GPU Programming

Overview

Modern GPUs are massively parallel processors with thousands of cores optimized for the graphics pipeline and general-purpose computation. Programming them requires understanding shader stages, graphics APIs, memory hierarchies, and synchronization primitives.

Shader Types

Vertex Shader

Runs once per vertex. Transforms positions, computes per-vertex data.

// GLSL example
layout(location = 0) in vec3 aPosition;
layout(location = 1) in vec3 aNormal;

uniform mat4 uMVP;
uniform mat3 uNormalMatrix;

out vec3 vNormal;

void main() {
    gl_Position = uMVP * vec4(aPosition, 1.0);
    vNormal = normalize(uNormalMatrix * aNormal);
}

Inputs: vertex attributes from buffers. Outputs: clip-space position and interpolants for the fragment shader.

Fragment (Pixel) Shader

Runs once per fragment (candidate pixel). Computes final color.

in vec3 vNormal;
out vec4 fragColor;

void main() {
    vec3 lightDir = normalize(vec3(1.0, 1.0, 1.0));
    float NdotL = max(dot(normalize(vNormal), lightDir), 0.0);
    fragColor = vec4(vec3(NdotL), 1.0);
}

Has access to interpolated vertex outputs, textures, and uniforms. Can discard fragments or write to multiple render targets (MRT).

Geometry Shader

Operates on complete primitives (points, lines, triangles). Can emit zero or more new primitives. Use cases:

Billboard generation from point sprites
Wireframe overlay
Shadow volume extrusion
Layered rendering (cubemap faces in one pass)

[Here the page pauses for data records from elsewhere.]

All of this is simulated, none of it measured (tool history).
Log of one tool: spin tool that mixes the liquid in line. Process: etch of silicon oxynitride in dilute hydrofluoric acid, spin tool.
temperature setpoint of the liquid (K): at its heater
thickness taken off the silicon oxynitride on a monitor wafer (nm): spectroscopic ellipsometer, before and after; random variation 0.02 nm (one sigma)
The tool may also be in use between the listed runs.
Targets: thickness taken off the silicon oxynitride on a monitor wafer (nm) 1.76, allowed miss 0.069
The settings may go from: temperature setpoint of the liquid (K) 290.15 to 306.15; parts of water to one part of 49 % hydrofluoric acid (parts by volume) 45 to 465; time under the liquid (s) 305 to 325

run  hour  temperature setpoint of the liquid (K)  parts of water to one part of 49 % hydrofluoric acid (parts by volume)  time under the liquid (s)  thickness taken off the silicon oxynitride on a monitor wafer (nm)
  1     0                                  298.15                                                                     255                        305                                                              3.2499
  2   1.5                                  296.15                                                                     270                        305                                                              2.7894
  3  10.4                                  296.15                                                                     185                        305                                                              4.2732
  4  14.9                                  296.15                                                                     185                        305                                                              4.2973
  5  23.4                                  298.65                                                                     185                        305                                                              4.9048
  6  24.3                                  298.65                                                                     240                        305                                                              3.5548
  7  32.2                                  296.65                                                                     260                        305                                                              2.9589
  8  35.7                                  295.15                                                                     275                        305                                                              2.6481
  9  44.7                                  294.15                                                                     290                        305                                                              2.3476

Performance caveat: often a bottleneck due to variable output and poor parallelism. Prefer compute shaders or mesh shaders when possible.

Tessellation Shaders

Two stages that subdivide patches into finer geometry:

Tessellation Control Shader (TCS / Hull Shader):

Runs per control point
Sets tessellation levels (inner and outer)
Passes patch data to the tessellation engine

Tessellation Evaluation Shader (TES / Domain Shader):

Runs per generated vertex
Receives barycentric coordinates from the tessellator
Evaluates the surface position (Bezier, PN-Triangles, displacement)

Input Patch --> TCS --> Fixed-Function Tessellator --> TES --> Output Vertices

Compute Shader

General-purpose GPU computation outside the graphics pipeline. Organized in workgroups with shared memory.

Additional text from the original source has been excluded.